Toubia, 47, was born in France and studied for a master’s degree in Dijon, before emigrating to Israel in 1999. His master’s thesis focused on malnutrition. Toubia came to the conclusion that people are going hungry not because of a lack of resources, such as land and water, but because of a misuse of these resources, combined with unequal access to basic nutrition. A key motivation for leaving France was “a real excitement” about the opportunities Israel could offer: “in such a young and dynamic environment, the possibilities are endless.”
What his company – and others in the market – are attempting sounds like science fiction to most of us, but Toubia is sanguine about the technology. “The Israeli Institute of Technology has been growing pieces of tissue for 20 years,” he says. “We decided to adapt the process to grow pieces of muscle, for meat.” The company produced its first cultivated beef steak in 2018.
“It is very inefficient to produce meat harvested from the carcass of a slaughtered animal,” says Toubia. One study suggests cultivated production can reduce the climate impact of eating beef by 92 percent and air pollution by 93 percent while using 95 percent less land and 78 percent less water. The reasoning goes that such potential gains would leave more space for nature and help stymie biodiversity loss. Other studies are more reserved about the possible advantages, suggesting they “may be exaggerated.”

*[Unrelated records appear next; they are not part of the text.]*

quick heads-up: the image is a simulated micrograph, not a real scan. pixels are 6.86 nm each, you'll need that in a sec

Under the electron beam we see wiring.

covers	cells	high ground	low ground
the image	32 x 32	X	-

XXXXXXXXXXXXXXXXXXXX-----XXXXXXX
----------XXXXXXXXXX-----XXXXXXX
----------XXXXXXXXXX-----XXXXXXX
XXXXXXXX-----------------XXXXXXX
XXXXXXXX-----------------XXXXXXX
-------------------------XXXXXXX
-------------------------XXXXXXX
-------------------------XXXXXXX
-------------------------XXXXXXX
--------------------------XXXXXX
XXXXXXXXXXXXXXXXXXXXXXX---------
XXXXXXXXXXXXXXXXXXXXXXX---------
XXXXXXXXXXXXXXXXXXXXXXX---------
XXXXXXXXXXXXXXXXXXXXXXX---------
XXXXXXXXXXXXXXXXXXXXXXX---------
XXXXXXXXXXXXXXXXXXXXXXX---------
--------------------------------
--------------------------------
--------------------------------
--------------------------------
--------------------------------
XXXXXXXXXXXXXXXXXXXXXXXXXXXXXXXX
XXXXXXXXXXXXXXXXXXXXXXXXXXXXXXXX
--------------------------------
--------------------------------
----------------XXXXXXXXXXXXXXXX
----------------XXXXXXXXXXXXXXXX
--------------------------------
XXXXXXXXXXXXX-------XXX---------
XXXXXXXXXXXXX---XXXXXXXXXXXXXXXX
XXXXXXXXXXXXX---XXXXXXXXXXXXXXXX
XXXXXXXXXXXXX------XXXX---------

However, lab-grown meat is not a replacement for everything, he clarifies. “This is not an alternative to grass-fed, organic meat produced in extensively-farmed systems, but for intensive agriculture. We are a replacement for factory farms."
Aleph Farms is “working on getting regulatory approval” for cultivated meat in the UK, the EU, the US, Singapore, and the UAE. Toubia is optimistic the green light will be given. It will take “three, four, five years to become mainstream” and “by 2028, lab-grown beef should be at price parity with beefsteak,” he claims. Regulators do not move at the same pace as start-up companies, however. In the EU, for example, lab-grown meat will need approval from the European Food Safety Authority before it can appear on supermarket shelves, a process that can take three years or more.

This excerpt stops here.